I can't seem to get my head around this question, if I had a point P(x,y) that moves along the line y=3x and I have another point Q which is stationary at (2,0), I need to write an expression between points P and Q in terms of x only. I have tried using Pythagorus theorem with D as the distance P to Q, as drawing a diagram shows a right angled triangle but in this case the point at Q the angle changes as x or y changes. Any way my answer doesn't match with the answer given which is D=√(10x²-4x+4) my answer is:

by letting B=the line y=3x and X=the distance along the x-axis (from 0 to 2) and D=the distance between P and Q. So D equals the square root of B²-X², I got the square root of 9x²-4? Please help I know there must be something wrong with my diagram (linear line y=3x with a perpendicular line to x=2 on x=axis with corresponding y-value at that pt of 6, I know that here the line D is changing in length as the point slides along y=3x and also the length of y=3x is changing. Am I remotely on the right track?

Please, tell me, did your diagram look anything like this:
22201

If so, then you are on the right track.
You are trying to solve in terms of x only. You know that as the value of X changes, the value of Y changes three fold. You should also know that, since point P is not stationary, you cannot always solve for D using the pythagoreum theorum.

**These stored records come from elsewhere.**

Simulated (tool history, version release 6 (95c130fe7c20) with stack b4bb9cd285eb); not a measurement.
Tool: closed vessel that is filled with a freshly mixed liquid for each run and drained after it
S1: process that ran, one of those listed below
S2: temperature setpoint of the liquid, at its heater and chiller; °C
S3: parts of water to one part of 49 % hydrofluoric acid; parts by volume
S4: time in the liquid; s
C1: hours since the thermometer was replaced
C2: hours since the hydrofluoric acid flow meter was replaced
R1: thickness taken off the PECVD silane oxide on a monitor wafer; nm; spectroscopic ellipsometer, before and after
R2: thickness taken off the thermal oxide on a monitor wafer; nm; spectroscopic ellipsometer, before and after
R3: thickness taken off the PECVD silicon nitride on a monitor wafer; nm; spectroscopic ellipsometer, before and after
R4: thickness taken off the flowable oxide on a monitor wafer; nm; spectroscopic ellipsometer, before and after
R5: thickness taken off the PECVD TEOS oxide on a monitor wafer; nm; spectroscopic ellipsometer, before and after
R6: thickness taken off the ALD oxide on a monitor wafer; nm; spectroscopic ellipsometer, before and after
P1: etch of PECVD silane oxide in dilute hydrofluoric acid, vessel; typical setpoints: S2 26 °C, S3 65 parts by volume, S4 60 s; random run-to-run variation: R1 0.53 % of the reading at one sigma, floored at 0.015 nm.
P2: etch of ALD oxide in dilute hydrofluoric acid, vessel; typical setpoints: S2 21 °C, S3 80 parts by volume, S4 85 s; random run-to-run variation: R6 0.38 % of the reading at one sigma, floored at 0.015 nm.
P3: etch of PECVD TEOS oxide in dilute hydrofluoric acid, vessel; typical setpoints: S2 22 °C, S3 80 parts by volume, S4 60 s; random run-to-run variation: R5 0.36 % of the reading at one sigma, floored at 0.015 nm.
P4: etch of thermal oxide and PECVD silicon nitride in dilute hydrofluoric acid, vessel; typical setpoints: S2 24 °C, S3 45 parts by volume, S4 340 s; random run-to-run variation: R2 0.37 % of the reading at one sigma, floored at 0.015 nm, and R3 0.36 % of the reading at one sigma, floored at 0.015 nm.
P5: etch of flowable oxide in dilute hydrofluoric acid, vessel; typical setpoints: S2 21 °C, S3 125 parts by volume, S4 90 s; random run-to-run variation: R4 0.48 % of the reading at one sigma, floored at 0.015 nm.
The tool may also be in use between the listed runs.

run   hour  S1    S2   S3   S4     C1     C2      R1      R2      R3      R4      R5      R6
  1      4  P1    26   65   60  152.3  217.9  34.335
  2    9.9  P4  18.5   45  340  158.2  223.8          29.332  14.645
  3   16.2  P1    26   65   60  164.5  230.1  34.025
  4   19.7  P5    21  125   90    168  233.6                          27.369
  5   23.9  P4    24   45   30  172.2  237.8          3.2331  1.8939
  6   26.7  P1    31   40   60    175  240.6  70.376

Try finding another way to solve for the distance between two points!
Chances are, you didn't think of it because you've always gotten a numerical answer, and aren't used to getting a variable answer.

You have to find the distance of P to Q at any point, not the shortest distance. The distance between two points is given by:

\sqrt{(x_2 - x_1)^2+(y_2-y_1)^2}

Just fit in (x,y) and (2,0) and you'll have the answer.

EDIT: oops, didn't see your post HH... :o saw the question, got lunch and posted the answer too late...

It's all good unknown, I've done the same thing before.

I noticed that you gave it away though... lol.
I figured that, by recognizing the difference between two points, and seeing the quadratic equation in the answer given, he (she?) could have gotten that far on his own.
Sometimes, though, it's good to go that far. I trust your judgement here more than my own as far as how big of a push to give, as you seem to be better at answering these than me.

Your answer was good too. I wanted to rep it, but had to spread it... :/

Thanks for the reminder of this formula, I would have never thought of using it, I'm not naturally talented with numbers so many concepts and formulas are forgotten if not used, a few months after they are learnt.


You have to find the distance of P to Q at any point, not the shortest distance. The distance between two points is given by:

\sqrt{(x_2 - x_1)^2+(y_2-y_1)^2}

Just fit in (x,y) and (2,0) and you'll have the answer.

EDIT: oops, didn't see your post HH... :o saw the question, got lunch and posted the answer too late...

I myself got veered away when you posted how you tried it. I made several 'wrong' methods, saying that there must be something wrong here. Then, I found it. It's just a matter of practice.

Yep this is the diagram I was describing I also worked out the gradient function as y=3x+6 but didn't know how to take it from there to relate it to what I need, but the formula given below shows a much better way of reasoning than what I have been trying to do.


Please, tell me, did your diagram look anything like this:
22201

If so, then you are on the right track.
You are trying to solve in terms of x only. You know that as the value of X changes, the value of Y changes three fold. You should also know that, since point P is not stationary, you cannot always solve for D using the pythagoreum theorum.

Try finding another way to solve for the distance between two points!
Chances are, you didn't think of it because you've always gotten a numerical answer, and aren't used to getting a variable answer.

That was what you were doing! I wasn't so much understanding that part! Your line, distance D is not vertical. The line D is perpendicular to your line y=3x. That makes OD the hypotenuse.

Anyway, you now got the answer.

If you had to find D, you would have to work out the point of intersection of the line D and your line y=3x. The gradient of D would be -1/3 since it is perpendicular to y=3x.

Work the equation of D;
\frac{y-0}{x-2} = -\frac13

Then simultaneously solve the two equations to obtain the point of intersection. Finally, finding the length through the formula I gave in my first post here.